I stopped reading further. My body wanted to react, defend, and share the responsibility we have as a community, as students of the practice, as teachers - blah, blah, blah. I wanted to share that xenophobia is alive and rampant, clearly in our own community if people are being called to forfeit themselves to a comment thread to bash others. Imagine a responsibility we have to not hate - GASP! Is it too much to not hate? I chose to sleep on it. And I thought this morning how yoga teachers bashing on each other is nothing new. You see, years ago, I thought yoga teachers were something to obtain to be - they seemed to have picture-perfect lives filled with hugging trees, peace-ing in and peace-ing out, and loving each other up. I had wondered what it would be like to have everyone in the world attend a yoga teacher training - because it transformative and eye-opening in ways I never knew existed until I lived it. And I would say that kind of love and transformation is the case for many, many teachers and the great support system of life. But fore some, some hide behind that fake love, the one that whispers behind your back, or that chatters about how you teach, how your represent yourself, and try to "should" you with their own ways. I have known teachers to be banned from studios, great teachers that faced criticism for being exactly who they are, and some teachers receiving backlash for similar words as these or for putting themselves out there into the world - especially the Internet. Through the incident of reading blasts from the very people I have practiced alongside, taken their classes, loved, and learned from - I realized that sometimes we are hard, or we become hardened. And when this happens, it sets off a chain-reaction to attempt to tear others down ensuring our place in inferiority is kept. After much thought, it came down to me feeling sad for the community. For the dialogue. For social media. Sad for teachers. Sad for students. Because - if anything - we need to lift each other - in all of the ways we are different. 

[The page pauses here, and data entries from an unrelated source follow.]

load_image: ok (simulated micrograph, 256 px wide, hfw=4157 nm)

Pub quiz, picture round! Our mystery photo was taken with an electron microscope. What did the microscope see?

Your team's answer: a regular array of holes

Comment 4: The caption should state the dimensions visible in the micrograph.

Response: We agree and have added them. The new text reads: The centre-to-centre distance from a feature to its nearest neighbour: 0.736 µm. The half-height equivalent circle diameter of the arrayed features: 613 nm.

We have a responsibility, as a community, to be light. To not go down the path where we bag on others, because that is not our calling. Everything we do is an act out of love or a call for love. Our Soul would never task us to tear others down to fill ourselves up. No matter where you are, what you do (teacher or not), where you live, who you love, what you look like, and where you want to go in life...your greatest gift on this earth is to love and be loving.  We all rise by lifting others. 

With that being said, people will charge others with opinions according to their beliefs -- do not for one second ever think you are unworthy of this practice, unworthy of life, unworthy in walking this earth as your BADASS - BOLD - BEAUTIFUL self. 

Today is a call for responsibility and love. It is so much more than sparks on comment threads about yoga teachers, classes, farts, oms, etc. It's about creating a community. This is an online community. We can all do better by encouraging each other, lifting each other, and creating a space that is open, honest, and loving.

I am incredibly grateful for this online community. It's been a blessing for our family, it's connected me to wonderful students and teachers, gifted me endless support and projects and referrals, a place to write about real-life-hard-as-shit-stuff and beautiful-fun-happy stuff, and I believe the direction we are going is beautiful and positive, one that I hope continues to grow in love.

Fill yourself with so much love you'll not have an opinion of another.
Life is hard, sometimes. People are hard, sometimes. I think what is the hardest, sometimes, is to witness people being so hard on themselves. Because it shows. It shows up in your self-talk. It shows in your relationships. It shows up on the mat in huffs and scoffs and walk-offs. It shows up when you finger-point. It shows up in your posture, lowered gazes, and your presence. It shows up in your reactive ways. It shows up in your breath. It shows up in your campaigns of right vs wrong vs my way. It shows up when you exclude or dismiss or negate or tear-down others. It shows up.
The Internet is a funny place. A mix of responsibility with addresses of how we show up, the energy we give out, and the things we say. It's a responsible act to be online. This place can be positive place for connection in many ways. A place for screened photo-streams, thoughts, words, dialogue, and happenings. A place to express. A place for art, inspiration, and booming creation. 
It also a place for a "new" kind of brave, those that hide behind screens with pumped up chests, proud determined to break others down. It's the kind of brave that showers hate on women for being too thin or too curvy, too sexual or too naive, for wearing bikinis (god forbid it makes you a less-than yoga teacher if you're in said bikini in a yoga pose - I'll get to that another time), or whatever the fuck the newest hate craze is. It's a place for xenophobia, racism, homophobia, a place to bully, and any other kind of negative shit. 
In all this "new" kind of brave, you show up exactly as you are seen. We all see you. We see what you long for with your trivial attempts to downsize other humans. We see how the world and people have made you hard. In all of your hardness, we see your pain. We see the child in you. We see where love has left. We see the way you talk to yourself. We see you as you are but we also see you as what you want to be, and that is love. Your hardness calls for it, your hate is a form of love begging to be soft. And to you, I send you some good-hard-soft love. It is love that you want, after all, because love is where you came from.